Ultima Thule answers – and raises – questions about early solar system

News Release from the Johns Hopkins University Applied Physics Laboratory

 

Ultima Thule, a bilobate “contact binary” in the Kuiper Belt a billion miles past Pluto, is providing new insights into planetary formation. Image: NASA/Johns Hopkins University Applied Physics Laboratory/Southwest Research Institute

The farthest object ever explored is slowly revealing its secrets, as scientists piece together the puzzles of Ultima Thule – the Kuiper Belt object NASA’s New Horizons spacecraft flew past on New Year’s Day, four billion miles from Earth.

Analysing the data New Horizons has been sending home since the flyby of Ultima Thule (officially named 2014 MU69), mission scientists are learning more about the development, geology and composition of this ancient relic of solar system formation. The team discussed those findings (18 March) at the 50th Lunar and Planetary Science Conference in The Woodlands, Texas.

Ultima Thule is the first unquestionably primordial contact binary ever explored. Approach pictures of Ultima Thule hinted at a strange, snowman-like shape for the binary, but further analysis of images, taken near closest approach – New Horizons came to within just 2,200 miles (3,500 kilometres) – have uncovered just how unusual the KBO’s shape really is. At 22 miles (35 kilometres) long, Ultima Thule consists of a large, flat lobe (nicknamed “Ultima”) connected to a smaller, rounder lobe (nicknamed “Thule”).

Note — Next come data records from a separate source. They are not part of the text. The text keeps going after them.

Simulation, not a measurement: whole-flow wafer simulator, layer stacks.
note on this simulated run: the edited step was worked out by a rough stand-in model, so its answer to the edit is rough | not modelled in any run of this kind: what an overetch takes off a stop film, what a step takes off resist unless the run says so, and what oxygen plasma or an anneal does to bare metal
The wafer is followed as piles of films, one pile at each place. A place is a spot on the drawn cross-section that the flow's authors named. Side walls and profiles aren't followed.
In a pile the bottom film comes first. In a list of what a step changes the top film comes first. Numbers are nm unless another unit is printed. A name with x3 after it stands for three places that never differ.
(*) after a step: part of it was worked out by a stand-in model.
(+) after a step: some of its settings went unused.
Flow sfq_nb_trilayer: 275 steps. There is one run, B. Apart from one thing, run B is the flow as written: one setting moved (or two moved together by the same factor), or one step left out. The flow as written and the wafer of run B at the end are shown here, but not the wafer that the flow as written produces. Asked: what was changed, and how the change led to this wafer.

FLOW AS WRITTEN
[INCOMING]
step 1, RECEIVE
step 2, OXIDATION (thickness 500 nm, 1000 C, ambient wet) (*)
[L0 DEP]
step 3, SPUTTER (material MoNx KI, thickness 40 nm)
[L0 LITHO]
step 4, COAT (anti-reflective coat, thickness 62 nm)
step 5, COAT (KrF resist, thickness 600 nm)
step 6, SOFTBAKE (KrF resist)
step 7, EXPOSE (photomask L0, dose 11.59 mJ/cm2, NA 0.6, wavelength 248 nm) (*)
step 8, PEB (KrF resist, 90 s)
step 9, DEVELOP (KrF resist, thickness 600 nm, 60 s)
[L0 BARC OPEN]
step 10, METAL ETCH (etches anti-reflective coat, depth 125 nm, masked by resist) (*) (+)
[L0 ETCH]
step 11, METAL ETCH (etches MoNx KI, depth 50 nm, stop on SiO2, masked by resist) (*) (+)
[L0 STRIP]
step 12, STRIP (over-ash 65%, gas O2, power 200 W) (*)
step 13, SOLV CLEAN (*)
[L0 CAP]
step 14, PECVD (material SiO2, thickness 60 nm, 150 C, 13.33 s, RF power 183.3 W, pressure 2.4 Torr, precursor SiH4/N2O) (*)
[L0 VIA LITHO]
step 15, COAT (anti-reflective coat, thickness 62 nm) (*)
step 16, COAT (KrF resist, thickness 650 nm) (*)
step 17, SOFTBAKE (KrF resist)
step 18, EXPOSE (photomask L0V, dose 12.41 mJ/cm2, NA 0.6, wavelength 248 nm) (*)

This strange shape is the biggest surprise, so far, of the flyby. “We’ve never seen anything like this anywhere in the solar system,” said New Horizons principal investigator Alan Stern, of the Southwest Research Institute, Boulder, Colorado. “It is sending the planetary science community back to the drawing board to understand how planetesimals – the building blocks of the planets – form.”

Initially thought to be made up of two roughly spherical bodies, Ultima Thule is now known to be composed of flatter bodies that originally were in orbit around each other. They lost energy through satellites, interactions with surrounding gas or other nearby bodies and eventually bumped together at about 2 metres per second, or nearly 5 mph. Image: NASA/Johns Hopkins University Applied Physics Laboratory/Southwest Research Institute

Because it is so well preserved, Ultima Thule is offering our clearest look back to the era of planetesimal accretion and the earliest stages of planetary formation. Apparently Ultima Thule’s two lobes once orbited each other, like many so-called binary worlds in the Kuiper Belt, until something brought them together in a “gentle” merger.

“This fits with general ideas of the beginning of our solar system,” said William McKinnon, a New Horizons co-investigator from Washington University in St. Louis. “Much of the orbital momentum of the Ultima Thule binary must have been drained away for them to come together like this. But we don’t know yet what processes were most important in making that happen.”

That merger may have left its mark on the surface. The “neck” connecting Ultima and Thule is reworked, and could indicate shearing as the lobes combined, said Kirby Runyon, a New Horizons science team member from the Johns Hopkins Applied Physics Laboratory in Laurel, Maryland.

Runyon and fellow team geologists are describing and trying to understand Ultima Thule’s many surface features, from bright spots and patches, to hills and troughs, to craters and pits. The craters, while at first glance look like impact craters, could have other origins. Some may be pit craters, where material drains into underground cracks, or a result of sublimation, where ice went directly from solid to gas and left pits in its place. The largest depression is a 5-mile-wide (8-kilometre-wide) feature the team has nicknamed Maryland crater. It could be an impact crater, or it could have formed in one of the other above-mentioned ways.

“We have our work cut out to understand Ultima Thule’s geology, that is for sure,” Runyon said.

Ultima Thule is deeply reddish in colour as seen in images combining observations from two cameras aboard the New Horizons spacecraft. Image: NASA/Johns Hopkins University Applied Physics Laboratory/Southwest Research Institute

In colour and composition, New Horizons data revealed that Ultima Thule resembles many other objects found in its region of the Kuiper Belt. Consistent with pre-flyby observations from the Hubble Telescope, Ultima Thule is very red – redder even than Pluto, which New Horizons flew past on the inner edge of the Kuiper Belt in 2015 – and about the same colour as many other so-called “cold classical” KBOs.

New Horizons scientists have also seen evidence for methanol, water ice and organic molecules on the surface. “The spectrum of Ultima Thule is similar to some of the most extreme objects we’ve seen in the outer solar system,” said Silvia Protopapa, a New Horizons co-investigator from SwRI. “So New Horizons is giving us an incredible opportunity to study one of these bodies up close.”